Scott Rudin is no longer involved with five A24 film productions, including Joel Coen’s “The Tragedy of Macbeth” and the Alex Garland film “Men,” a source told TheWrap.
The five films are “The Tragedy of Macbeth,” “The Humans,” “Red, White and Water” and “Everything Everywhere All at Once,” which are all in post, as well as “Men” currently in production, effectively ending his longstanding relationship with the studio. It remains unclear whether Rudin’s name will be removed from the credits of the films or if other producers will fill in for Rudin.
A24 had no comment. A representative for Rudin did not immediately respond to a new request for comment.

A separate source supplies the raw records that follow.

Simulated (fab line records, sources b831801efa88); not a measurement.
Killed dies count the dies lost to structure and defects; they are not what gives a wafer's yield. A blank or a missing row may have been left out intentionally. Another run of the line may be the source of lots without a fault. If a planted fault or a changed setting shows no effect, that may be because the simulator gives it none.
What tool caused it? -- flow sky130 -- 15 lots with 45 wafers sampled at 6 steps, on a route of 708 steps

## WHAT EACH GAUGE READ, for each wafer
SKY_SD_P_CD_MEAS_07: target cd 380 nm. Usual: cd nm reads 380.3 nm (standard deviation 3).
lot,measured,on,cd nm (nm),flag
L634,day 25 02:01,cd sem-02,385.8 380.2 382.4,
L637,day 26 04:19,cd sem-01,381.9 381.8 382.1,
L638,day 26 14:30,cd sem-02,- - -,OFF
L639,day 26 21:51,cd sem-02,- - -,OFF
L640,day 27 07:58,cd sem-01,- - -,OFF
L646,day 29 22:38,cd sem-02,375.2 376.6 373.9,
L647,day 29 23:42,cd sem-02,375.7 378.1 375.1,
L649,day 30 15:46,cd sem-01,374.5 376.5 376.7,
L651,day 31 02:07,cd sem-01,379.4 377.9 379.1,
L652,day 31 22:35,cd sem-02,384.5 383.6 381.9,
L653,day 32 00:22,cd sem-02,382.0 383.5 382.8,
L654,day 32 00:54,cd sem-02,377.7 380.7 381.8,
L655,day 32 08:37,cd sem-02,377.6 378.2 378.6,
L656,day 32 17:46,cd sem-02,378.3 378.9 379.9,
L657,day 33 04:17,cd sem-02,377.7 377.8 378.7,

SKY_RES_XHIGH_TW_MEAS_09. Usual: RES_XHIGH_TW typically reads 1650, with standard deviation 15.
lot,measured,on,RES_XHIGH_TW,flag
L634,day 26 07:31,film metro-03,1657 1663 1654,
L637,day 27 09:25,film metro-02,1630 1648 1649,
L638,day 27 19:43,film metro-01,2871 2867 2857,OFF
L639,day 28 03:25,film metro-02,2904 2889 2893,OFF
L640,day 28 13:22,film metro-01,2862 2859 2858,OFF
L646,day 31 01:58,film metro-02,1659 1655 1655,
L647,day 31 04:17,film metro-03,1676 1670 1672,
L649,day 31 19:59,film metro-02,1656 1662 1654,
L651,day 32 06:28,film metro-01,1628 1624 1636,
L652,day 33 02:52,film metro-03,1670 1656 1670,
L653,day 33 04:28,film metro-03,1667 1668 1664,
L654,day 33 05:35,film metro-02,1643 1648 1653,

The news comes after Rudin said on Tuesday that he would be “stepping back” from his film and streaming projects, in addition to his Broadway projects that he first announced on Saturday, after a THR article in which former assistants and staffers accused him of physical and mental abuse.
“When I commented over the weekend, I was focused on Broadway reopening successfully and not wanting my previous behavior to detract from everyone’s efforts to return,” Rudin said earlier Tuesday. “It’s clear to me I should take the same path in film and streaming. I am profoundly sorry for the pain my behavior has caused and I take this step with a commitment to grow and change.”
“The Tragedy of Macbeth” is directed and written by Joel Coen and starring Denzel Washington and Frances McDormand based on the Shakespeare play. “The Humans” is a drama written and directed by Stephen Karam and starring Steven Yeun, Beanie Feldstein and Amy Schumer. “Red, White and Water” is a war drama starring Jennifer Lawrence, who also produces the film. “Men” is the latest sci-fi from director Alex Garland. And “Everything Everywhere All at Once” is an AGBO co-production that stars Jamie Lee Curtis.
Rudin has previously worked with A24 on some of the distributor’s most critically acclaimed films, including “Eighth Grade,” “Uncut Gems” and as an executive producer on 2020’s “First Cow.” Among his other film productions upcoming are “The Woman in the Window” starring Amy Adams, which is meant to release next month on Netflix.
Rudin’s bad behavior and temper have long been documented as part of the “No Country for Old Men” and “The Social Network” producer’s four-decade career. But industry players like Annapurna’s Megan Ellison earlier this month condemned Rudin in reaction to the exposé. “This piece barely scratches the surface of Scott Rudin’s abusive, racist, and sexist behavior. Similarly to Harvey, too many are afraid to speak out. I support and applaud those who did. There’s good reason to be afraid because he’s vindictive and has no qualms about lying,” Ellison wrote.
And last week, “Moulin Rouge!” stage actress Karen Olivo said she would not return to the Broadway production when the show reopens because “the silence about Scott Rudin” was “unacceptable,” though Rudin was not involved with “Moulin Rouge!” in particular.
After his comments on Saturday, Time’s Up also called on Rudin to release his former staffers from non-disclosure agreements, and he was also accused of bullying a former assistant who later took his own life, Kevin Graham-Caso. His brother David on Sunday posted an emotional video on Twitter addressing anyone who chooses to work for Rudin that “they choose to work with you, they are choosing to work with a bully. They are choosing to work with a racist. They are choosing to work with a small and petty person who hurts those who help him succeed.”
For the record: A previous version of this story misspelled “The Tragedy of Macbeth” and gave an incomplete title for “Everything Everywhere All at Once.”